It invests in high-yield fixed-interest securities and has produced positive NAV total returns and increased dividends in each of the past six years. The trust has a widely diversified portfolio, including some high-yielding convertibles and equities, with useful exposure to floating-rate notes to guard against inflation.
They have today issued full year results to 30th June 2016(link via Investegate)
Building on previous years modest 1.0% uplift, the Company's net asset value has again seen a modest increase of 1.0% although the share price return has increased by 4.7%. Investment returns were muted due to a slowdown in China’s growth combined with Eurozone concerns around Brexit.
Dividends have been increased to 4.36p (2015 4.31p) giving a yield of around 7.3% based on the current share price of 60p. The dividend is more than covered by earnings of 4.50p per share however revenue reserves have reduced to 98.3% (last yr 113.5%) - the equivalent of 12 months current dividends.
As in previous years, the trust continues to trade at a premium to net assets and the management have place new shares raising £3.4m.

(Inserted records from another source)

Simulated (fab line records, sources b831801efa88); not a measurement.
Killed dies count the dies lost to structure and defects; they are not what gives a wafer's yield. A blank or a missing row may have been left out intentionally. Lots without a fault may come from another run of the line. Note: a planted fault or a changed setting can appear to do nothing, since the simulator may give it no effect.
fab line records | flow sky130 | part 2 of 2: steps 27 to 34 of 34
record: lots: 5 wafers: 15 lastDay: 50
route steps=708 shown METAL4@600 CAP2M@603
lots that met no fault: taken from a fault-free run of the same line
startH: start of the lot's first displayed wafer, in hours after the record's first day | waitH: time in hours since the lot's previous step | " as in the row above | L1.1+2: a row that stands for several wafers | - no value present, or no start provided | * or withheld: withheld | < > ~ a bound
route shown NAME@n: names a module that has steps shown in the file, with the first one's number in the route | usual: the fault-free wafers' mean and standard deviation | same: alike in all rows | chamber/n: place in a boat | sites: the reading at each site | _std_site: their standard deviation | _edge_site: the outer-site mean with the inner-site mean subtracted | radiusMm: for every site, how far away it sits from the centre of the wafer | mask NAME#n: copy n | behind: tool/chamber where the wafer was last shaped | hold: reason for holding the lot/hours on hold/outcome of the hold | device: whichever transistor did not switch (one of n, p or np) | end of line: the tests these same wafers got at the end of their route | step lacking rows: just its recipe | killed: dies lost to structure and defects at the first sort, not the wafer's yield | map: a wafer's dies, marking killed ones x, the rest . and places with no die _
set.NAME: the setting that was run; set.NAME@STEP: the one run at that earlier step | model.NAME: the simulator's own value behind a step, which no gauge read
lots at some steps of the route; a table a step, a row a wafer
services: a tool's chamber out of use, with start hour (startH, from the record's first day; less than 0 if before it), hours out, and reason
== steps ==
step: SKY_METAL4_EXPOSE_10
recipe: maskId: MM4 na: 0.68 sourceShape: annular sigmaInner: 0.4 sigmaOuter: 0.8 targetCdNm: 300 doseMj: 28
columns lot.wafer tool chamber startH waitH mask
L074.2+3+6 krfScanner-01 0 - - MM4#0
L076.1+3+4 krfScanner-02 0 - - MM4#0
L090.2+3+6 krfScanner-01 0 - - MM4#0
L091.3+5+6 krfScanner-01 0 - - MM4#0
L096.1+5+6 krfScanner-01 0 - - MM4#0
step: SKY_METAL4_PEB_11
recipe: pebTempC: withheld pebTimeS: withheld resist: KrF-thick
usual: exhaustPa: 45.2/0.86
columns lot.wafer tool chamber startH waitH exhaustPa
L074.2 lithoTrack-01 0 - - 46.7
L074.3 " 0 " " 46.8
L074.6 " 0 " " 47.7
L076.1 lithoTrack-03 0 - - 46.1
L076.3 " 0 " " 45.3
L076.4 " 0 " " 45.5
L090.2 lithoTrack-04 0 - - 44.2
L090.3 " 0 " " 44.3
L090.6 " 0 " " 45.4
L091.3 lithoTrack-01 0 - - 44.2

|Compare NCYF with City Merchants (click to enlarge)|
Ongoing charges for the year have increased significantly from 0.95% to 1.25% which leaves me to ponder whether I wish to continue holding. With a great deal of turbulence hitting the equity markets in recent weeks following the Brexit decision, its reassuring to have the steadying effect of the fixed interest constituents in my portfolio. However, the charges are a full 1.0% more than my Lifestrategy fund.
If sterling starts to recover, making the LS option more attractive then I may well cash in my chips with this one.